Migrating table schemas from Apache HBase to Cloud Bigtable

By mullaned2002

September 29, 2021

803

Migrations of large workloads from Apache HBase to Cloud Bigtable are very common and we are trying to make them easier and faster. Cloud Bigtable is a natural fit for customers running their production workloads on HBase due to its scalability, low management overhead, high availability and HBase API compatibility.

Today, customers migrating to Cloud Bigtable have to manually create tables in Cloud Bigtable based on their HBase tables. This process can be tedious if the migration requires moving multiple tables or pre-splitting tables. To solve this problem, we are introducing the Cloud Bigtable Schema Translation Tool. It connects to HBase, copies the table schema and creates similar tables in Cloud Bigtable, in a fully automated way.

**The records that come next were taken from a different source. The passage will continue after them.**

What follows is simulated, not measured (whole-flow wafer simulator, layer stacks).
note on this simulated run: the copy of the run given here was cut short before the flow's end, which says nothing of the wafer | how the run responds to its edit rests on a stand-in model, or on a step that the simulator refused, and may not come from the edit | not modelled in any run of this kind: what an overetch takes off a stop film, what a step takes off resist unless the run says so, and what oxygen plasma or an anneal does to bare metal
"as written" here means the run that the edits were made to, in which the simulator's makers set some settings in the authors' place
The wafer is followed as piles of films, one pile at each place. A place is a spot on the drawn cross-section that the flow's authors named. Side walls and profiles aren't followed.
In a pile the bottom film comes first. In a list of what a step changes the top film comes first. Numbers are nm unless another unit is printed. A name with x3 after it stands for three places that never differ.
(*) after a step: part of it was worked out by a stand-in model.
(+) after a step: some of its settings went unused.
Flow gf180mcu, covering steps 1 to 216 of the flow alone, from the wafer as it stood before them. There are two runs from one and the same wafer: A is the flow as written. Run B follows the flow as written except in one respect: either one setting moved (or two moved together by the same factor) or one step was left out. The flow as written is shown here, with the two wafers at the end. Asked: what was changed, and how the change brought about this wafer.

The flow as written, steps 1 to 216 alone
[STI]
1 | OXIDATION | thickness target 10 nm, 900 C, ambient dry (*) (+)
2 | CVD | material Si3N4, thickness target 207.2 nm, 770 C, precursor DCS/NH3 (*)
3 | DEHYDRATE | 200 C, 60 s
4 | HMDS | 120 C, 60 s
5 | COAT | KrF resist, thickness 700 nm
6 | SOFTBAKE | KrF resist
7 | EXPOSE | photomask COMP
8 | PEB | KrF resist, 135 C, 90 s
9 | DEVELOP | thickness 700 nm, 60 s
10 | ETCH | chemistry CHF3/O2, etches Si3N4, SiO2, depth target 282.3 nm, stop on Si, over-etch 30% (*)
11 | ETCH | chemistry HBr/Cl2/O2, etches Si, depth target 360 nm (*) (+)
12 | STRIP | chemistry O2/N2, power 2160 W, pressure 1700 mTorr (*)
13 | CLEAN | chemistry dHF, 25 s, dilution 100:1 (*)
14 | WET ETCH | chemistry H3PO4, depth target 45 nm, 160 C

This blog post assumes the reader is familiar with HBase and Bigtable concepts.

The database schema

A Bigtable schema usually entails creating tables with column families, and setting garbage collection policies per column family. Defining a Cloud Bigtable schema is very similar to defining an HBase Schema.

Difference between HBase and Cloud Bigtable schema

Table Configuration: One of the main differences when creating tables between HBase and Bigtable is that HBase allows you to configure table and column family properties as part of your Data Definition Language (DDL) statements. These properties are server-side configurations that allow users to fine-tune the table’s performance with settings such as the max region size, compression, and encoding, to name a few.

In contrast, because Cloud Bigtable is a managed service, it optimizes these configuration parameters for you, leveraging what’s been learned over 15 years of Bigtable production support for low-latency, high-throughput Google products such as Search, Ads, and Maps.

Namespaces: Besides these differences with being able to set server-side configurations, Namespaces is another major difference. HBase introduced the functionality of namespaces to provide the ability to create a higher level of scope for things like permissions, segregation of tables in the same cluster with the same name, and quotas.

Cloud Bigtable does not support namespaces. To control permissions you can use namespace prefixed tables (namespace-tablename) and use Cloud Bigtable table level IAM controls to control access. See section “Renaming tables and handling namespaces” below for how the schema translation tool can be configured to handle these scenarios.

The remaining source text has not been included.